A report from the documentation maintainer
A report from the documentation maintainer
Posted Nov 2, 2016 21:28 UTC (Wed) by farnz (subscriber, #17727)In reply to: A report from the documentation maintainer by nybble41
Parent article: A report from the documentation maintainer
It's not too much to ask, but it's a hard problem. To take a couple of examples, using == for "insensitive comparison":
- Should ß == SS? In a German filename, the answer is "yes", because ß is just a different way to write ss; in an English filename, however, it's a symbol, not a letter.
- Should a == ä? In an English or Afrikaans filename, yes; the diacritic is a pronunciation guide only. In a Swedish filename, no, because ä is a different letter to a.
- Should i == I? In most Latin alphabet languages, yes; lowercase I is dotted, uppercase i is not. In Turkish, however, i's uppercase form is İ, not I.

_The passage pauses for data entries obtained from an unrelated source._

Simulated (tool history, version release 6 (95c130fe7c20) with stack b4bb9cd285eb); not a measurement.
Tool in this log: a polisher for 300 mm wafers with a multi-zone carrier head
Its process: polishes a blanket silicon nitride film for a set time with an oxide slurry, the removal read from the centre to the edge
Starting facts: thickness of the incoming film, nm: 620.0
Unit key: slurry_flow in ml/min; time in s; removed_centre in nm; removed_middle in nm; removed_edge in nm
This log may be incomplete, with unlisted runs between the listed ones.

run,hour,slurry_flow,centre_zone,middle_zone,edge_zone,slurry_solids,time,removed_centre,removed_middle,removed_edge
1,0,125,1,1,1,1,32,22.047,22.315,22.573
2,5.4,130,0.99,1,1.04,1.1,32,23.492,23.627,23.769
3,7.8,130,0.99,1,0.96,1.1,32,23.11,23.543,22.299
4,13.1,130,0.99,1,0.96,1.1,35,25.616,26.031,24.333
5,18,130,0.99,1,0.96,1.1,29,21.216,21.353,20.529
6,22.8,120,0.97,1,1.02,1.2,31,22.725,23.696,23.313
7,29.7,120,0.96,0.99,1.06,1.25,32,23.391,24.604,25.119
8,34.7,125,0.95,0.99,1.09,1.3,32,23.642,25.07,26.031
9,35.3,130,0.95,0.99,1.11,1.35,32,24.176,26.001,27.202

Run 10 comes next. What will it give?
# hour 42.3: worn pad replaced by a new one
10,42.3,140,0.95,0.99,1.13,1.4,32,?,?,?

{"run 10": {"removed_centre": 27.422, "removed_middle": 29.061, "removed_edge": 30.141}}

Unicode makes a decent stab at a solution (section 5.18), but then explicitly calls out Lithuanian and Turkic languages as cases where the default algorithm will not include something that users expect it to include; further, the Unicode solution is based on the principle that it's better for the algorithm to match things it shouldn't, than it is for it to miss things it should match. Thus, an English user will be surprised that the glob S* matches ß, but that's better than a German user being surprised when s* does not match ß. Similarly, a Swede is going to be surprised when nä* matches nävi, specifically so that an English user isn't surprised when na* doesn't match nävi.